A full retrospective of the films of this hugely influential feminist and postcolonialist artist and theorist.

About

Reality is more fabulous, more maddening, more strangely manipulative than fiction. – Trinh T Minh-ha, Documentary Is/Not a Name 

Hugely influential in the fields of feminism and postcolonial studies through her writing and moving image work, Vietnamese-born writer, theorist, composer and filmmaker Trinh T Minh-ha visits the ICA to speak about her work on the occasion of this full retrospective of her films.  

Throughout her oeuvre, Trinh has developed innovative and experimental approaches to presenting images and telling stories. Dedicated to questioning totalising systems of knowledge, representations and categories of identity, her work is characterised by interdisciplinarity, reflexivity and the inclusion of a multiplicity of voices. She considers each work to exist as a 'boundary event', eluding labels such as documentary, fiction and experimental film, instead inhabiting spaces in between these designations.  

In her 2016 publication Lovecidal: Walking with the Disappeared, Trinh discusses the global state of endless war and new forms of citizen resistance to militarism and surveillance. Building on her long-term commitment to countering Western narratives of conquest and colonisation, in her most recent film, Forgetting Vietnam, Trinh returns to Vietnam. Forty years after the end of the Vietnam War—and following on from her earlier film Surname Viet Given Name Nam (1989)—Forgetting Vietnam’s poetic consideration of memory and landscape, and its foregrounding of a feminist approach to storytelling, holds all the more urgency in the face of contemporary nuclear threats and environmental crisis.  

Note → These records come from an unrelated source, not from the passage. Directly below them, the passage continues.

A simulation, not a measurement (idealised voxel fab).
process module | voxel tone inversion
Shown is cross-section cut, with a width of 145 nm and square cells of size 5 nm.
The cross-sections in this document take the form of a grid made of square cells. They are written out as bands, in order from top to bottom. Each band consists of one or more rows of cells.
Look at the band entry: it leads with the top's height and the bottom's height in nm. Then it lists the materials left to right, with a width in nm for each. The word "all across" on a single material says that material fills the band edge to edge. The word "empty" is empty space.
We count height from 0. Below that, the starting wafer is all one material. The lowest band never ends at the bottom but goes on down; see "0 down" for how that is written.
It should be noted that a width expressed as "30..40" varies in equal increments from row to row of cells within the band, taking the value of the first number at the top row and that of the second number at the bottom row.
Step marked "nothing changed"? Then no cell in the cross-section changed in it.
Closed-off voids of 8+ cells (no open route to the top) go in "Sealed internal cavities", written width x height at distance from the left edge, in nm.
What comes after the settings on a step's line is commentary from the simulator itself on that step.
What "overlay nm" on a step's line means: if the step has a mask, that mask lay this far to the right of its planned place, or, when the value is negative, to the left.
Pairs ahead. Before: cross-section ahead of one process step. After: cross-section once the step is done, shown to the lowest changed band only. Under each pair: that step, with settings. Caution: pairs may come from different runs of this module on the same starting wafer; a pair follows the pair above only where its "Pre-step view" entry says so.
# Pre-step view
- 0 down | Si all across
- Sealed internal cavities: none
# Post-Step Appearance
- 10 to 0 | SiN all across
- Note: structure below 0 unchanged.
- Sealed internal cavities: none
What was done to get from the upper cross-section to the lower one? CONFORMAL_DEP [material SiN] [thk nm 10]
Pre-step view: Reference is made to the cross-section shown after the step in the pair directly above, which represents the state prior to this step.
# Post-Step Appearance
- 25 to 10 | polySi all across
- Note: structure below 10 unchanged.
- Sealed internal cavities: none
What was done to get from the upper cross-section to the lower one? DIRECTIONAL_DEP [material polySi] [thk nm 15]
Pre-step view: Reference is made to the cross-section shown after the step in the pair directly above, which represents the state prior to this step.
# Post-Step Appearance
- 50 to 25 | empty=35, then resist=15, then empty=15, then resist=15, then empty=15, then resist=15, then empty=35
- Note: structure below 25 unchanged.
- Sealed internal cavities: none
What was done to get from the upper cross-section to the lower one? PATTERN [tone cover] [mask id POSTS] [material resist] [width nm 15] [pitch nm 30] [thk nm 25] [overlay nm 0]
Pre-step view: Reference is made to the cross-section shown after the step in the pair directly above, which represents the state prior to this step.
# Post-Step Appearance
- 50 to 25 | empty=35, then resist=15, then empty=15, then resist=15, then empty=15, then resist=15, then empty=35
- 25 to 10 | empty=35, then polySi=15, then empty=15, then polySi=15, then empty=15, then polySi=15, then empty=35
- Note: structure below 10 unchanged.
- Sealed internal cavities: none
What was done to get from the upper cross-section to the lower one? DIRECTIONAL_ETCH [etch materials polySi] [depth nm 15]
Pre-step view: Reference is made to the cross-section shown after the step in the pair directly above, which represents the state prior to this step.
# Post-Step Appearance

Deconstructing modes of thinking and looking, and processes of translation and interviewing, Trinh's films rethink the disciplines of anthropology and ethnography in relation to the moving image. The works span countries and continents, staging encounters with histories of violence and tales of love, as well as meditations on death, myth and technology. From her visual essay Naked Spaces: Living is Round (1985), which surveys modes of dwelling in West African countries, to a reflection on the digital image as connected to time and travel in The Fourth Dimension (2001), the artist dismantles binary categories of ritual and work, culture and nature. Nothing is taken for granted: each film is a uniquely de-centering and radically expansive rethinking of frames, compositions and oppressive preconceptions.